# Rehoming some rats in GLENDALE, AZ!



## haunt (Sep 9, 2012)

I have 10 rats. 4 of them belonged to a friend who stopped contributing to support them, so I am trying to rehome them.
They have all been handled and are incredibly friendly!! I'm sad to let them go, but the amount of rats right now is too overwhelming for me.

Please TEXT me about them. That is the fastest way of contact!! 702 985 4588
My number's not local, but I am!!

I have one MALE rat. 
Solid black fancy 7 months old.

I have three FEMALE rats.
1.Mink Variegated Berkshire dumbo. 4 months old.
2.Siamese fancy rat. 8 months old.
3.Black hooded dumbo. 8 months old.
[The two 8 month old females are sisters and I would prefer to keep them together! The rest can all be taken separately]

They DO NOT come with cages/supplies!! I can give you some of their current food if you are going to switch them to a new diet so you can introduce it slowly.
All of my rats are very healthy and love to be handled/played with. They are great shoulderpets, and the male is especially snuggly and likes to hang out!


----------



## RatGirl_Red (Nov 26, 2012)

do you have pictures...i could maybe take one if transportation made


----------



## haunt (Sep 9, 2012)

The male was taken already.

As for the girls, two of them I'm not willing to seperate, and they generally don't do well with other rats.

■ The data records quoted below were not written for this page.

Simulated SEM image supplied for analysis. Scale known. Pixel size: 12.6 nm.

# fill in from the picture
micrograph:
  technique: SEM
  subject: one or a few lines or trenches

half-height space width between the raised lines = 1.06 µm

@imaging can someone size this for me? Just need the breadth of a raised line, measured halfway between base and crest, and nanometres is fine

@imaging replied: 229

If you're only able to take one..
My dumbo girl though is a sweetheart and gets along with everyone I've introduced her to.
This is her :d


----------



## RatGirl_Red (Nov 26, 2012)

I am in kansas city, ks. IDK if transportation could be made, but if it could, then i would be willing to take her in


----------



## haunt (Sep 9, 2012)

Someone local came and picked up my mink girl yesterday.
The male is gone as well.

Only the sisters remain if anyone is interested.


----------